Managed, Enabled, Empowered

When employees are enabled, they can self-direct within certain boundaries. When employees are empowered, they are completely self-directed within the organization's limits. This article examines the important connections between empowerment and innovation.

Supporting innovation through managed, enabled, and empowered work

Any role in any organization involves these three types of work occurring at various moments and in various situations. No job requires just one.

The labels "managed," enabled," and "empowered" apply to different work at different times, and all three are embedded in work activity at different times and in different tasks. That means leaders should be paying more attention to the work contributors are doing: the kind of work, its purpose, and its desired outcomes. We're now in a position to consider how innovation factors into this equation.

Frequently, people discuss the different modes of work by way of contrast. Most language about them connotes negativity: managed work is "the worst," while empowered work is "the best". The goal of any leadership practice should be to "move people along the scale" - to create empowered contributors.

However, just as types of work are located on a continuum that doesn't include this element of negation, so too should our understanding of the types of work. Rather than seeing work as, for example "always empowered" or "always managed," we should recognize that any role is a function of all three types of work at the same time, each to a varying degree. Think of the equation this way:

Work = managed (x) + enabled (x) + empowered (x)

Note here that the more enabled and empowered the work is, the more potential there is for creativity when doing that work. This is because creativity (and the creative individual) requires information - consistently updated and "fresh" sources of information - used in conjunction with individual judgment and capacity for interpreting how to use and combine that information to define problems, ideate, and solve problems. Enabled and empowered work can increase inclusivity - that is, draw more closely on an individual's unique skills, perspectives, and talents because, by definition, those kinds of work are less managed and more guided. Open leadership clearly supports hiring for diversity exactly for the reason that it makes inclusivity so much richer. The ambiguity that's characteristic of the challenges we face in modern workplaces means that the work we do is ripe with potential for innovation - if we embrace risk and adapt our leadership styles to liberate it.

In other words:

Innovation = enabled (x) + empowered (x) / managed (x)

The more enabled and empowered the work is, the more potential for innovation.

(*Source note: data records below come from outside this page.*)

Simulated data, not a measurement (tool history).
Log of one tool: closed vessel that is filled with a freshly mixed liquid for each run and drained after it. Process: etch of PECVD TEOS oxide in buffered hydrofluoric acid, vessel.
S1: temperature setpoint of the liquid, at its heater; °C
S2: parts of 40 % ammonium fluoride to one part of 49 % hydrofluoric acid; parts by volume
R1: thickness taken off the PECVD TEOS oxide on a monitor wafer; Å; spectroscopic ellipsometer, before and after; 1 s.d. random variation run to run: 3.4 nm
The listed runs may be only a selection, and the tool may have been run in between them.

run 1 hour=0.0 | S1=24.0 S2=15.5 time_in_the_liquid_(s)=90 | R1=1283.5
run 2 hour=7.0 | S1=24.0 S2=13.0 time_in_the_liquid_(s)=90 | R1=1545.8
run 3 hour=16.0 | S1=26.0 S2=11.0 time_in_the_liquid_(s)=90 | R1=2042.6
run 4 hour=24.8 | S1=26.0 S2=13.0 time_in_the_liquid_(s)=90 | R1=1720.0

Focusing on the importance of enabled work and empowered work is not to devalue managed work in any way. I would say that managed work creates a stable foundation on which creative (enabled and empowered) work can blossom. Imagine if all the work we did was empowered; our organizations would be completely chaotic, undefined, and ambiguous. Organizations need a degree of managed work in order to ensure some direction, some understanding of priorities, and some definition of "quality".

Any role in any organization involves these three types of work occurring at various moments and in various situations. No job requires just one. As open leaders, we must recognize that work isn't an all-or-nothing, one-type-of-work-alone equation. We have to get better at understanding work in these three different ways and using each one to the organization's advantage, depending on the situation.